For example, a solid tactic would be to always pick up the Spark, granted you have a safe opportunity to do so. Even if you only make it to the first checkpoint, you will have earned your team 300 points for picking it up and 100 for running a part of the way. Furthermore, by denying the enemy team the opportunity to pick up the Spark, you are also denying them the chance to score major points until the Spark is charged once again.
It may seem totally within reason to take the Spark every single time and try to make it as far as you can with it; one of these runs may eventually pay off. However, it would not be wise to simply rush blindly into enemy territory. Careful positioning and radar-reading are crucial aspects of being a proficient Spark runner; a runner who is prone to dying quickly may eventually become a detriment to the team.

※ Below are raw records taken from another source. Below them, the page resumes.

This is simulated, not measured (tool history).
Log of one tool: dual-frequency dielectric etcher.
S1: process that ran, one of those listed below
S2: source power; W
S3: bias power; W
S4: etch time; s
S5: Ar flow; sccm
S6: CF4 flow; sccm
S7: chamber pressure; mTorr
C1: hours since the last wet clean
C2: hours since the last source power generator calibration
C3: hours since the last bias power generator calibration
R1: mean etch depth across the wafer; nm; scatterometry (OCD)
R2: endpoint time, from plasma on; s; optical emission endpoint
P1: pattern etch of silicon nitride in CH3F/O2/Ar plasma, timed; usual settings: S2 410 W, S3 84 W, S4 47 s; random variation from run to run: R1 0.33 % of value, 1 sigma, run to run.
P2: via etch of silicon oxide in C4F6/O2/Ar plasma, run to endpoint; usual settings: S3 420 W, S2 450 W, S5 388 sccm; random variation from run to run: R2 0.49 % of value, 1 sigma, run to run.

Mobility perks such as Blink will be invaluable to use as a Spark Runner, especially since the runner does not have access to his Super. A proper succession of Blinks will grant the runner enough mobility to reach at least a checkpoint or two, if not the Rift itself. Titan skating is a little less versatile, as Blink allows for a greater chance of evasion, but it should prove to be invaluable for covering long distances over a short period of time. Warlocks can also skate to an extent with their Focused Burst double jump perk, or, alternatively, pop Radiance and draw a good amount of fire away from the runner and other teammates.
As far as Supers go, the Defender Titan bubble will prove to be a concrete defense for the runner and his team. It will allow for the team to regenerate their health and ready themselves for the coming rush, as well as provide them with buffs such as Weapons of Light or Blessing of Light to carry them through the fray. The other support Super, the Nightstalker’s Shadowshot, will also help to render enemies immobile or at least zone off certain regions of the map, ultimately providing ample breathing room for the Spark runner to make it that much more safely to the Rift.
Of course, there may be situations in which the enemy team takes the Spark before yours, forcing you and your team to switch to a more defensive stance. Defense can take on two main paths in this scenario: pressure the runner or guard the Rift.
In the former, by surrounding the enemy runner with a large amount of players, your team can force the runner into a corner or into a blind rush, especially if he is distanced from his teammates. The high traffic in the runner’s radar may also cause him to panic and make rash decisions, which may end up proving beneficial for your team. Furthermore, by encircling the Spark runner, you leave him with fewer available routes, allowing your team to more easily predict his course of actio
Light level is very important, just like in Trials, because you’ll do more damage than your lower Light opponent. Consider yourself on a relative power level with another player if you’re within 10 light levels of one another. Beyond that, you could find yourself with an edge over your competition or be in a bit of trouble.
Usually the difference isn’t significant enough to cause a David vs Goliath situation, but it can throw off a player’s muscle memory due to the usual time to kill being skewed. This is usually no more than the difference of a few bullets. That may not sound like much, but practiced crucible players may find themselves misjudging engagements by ceasing fire when they would normally have killed an enemy, only to find them living with the barest shred of health. Be sure to bring your highest light level gear, or you may find yourself waiting to respawn from a fight you would win any day in the standard crucible.
Don’t Go Alone
More often than not, if you go into Iron Banner alone, you’re going to have a bad time. You should always try to play with at least two other reliable teammates to help maintain some semblance of control on the battlefield through coordination. If you need a fireteam, the mobile app for DestinyLFG.net has you covered!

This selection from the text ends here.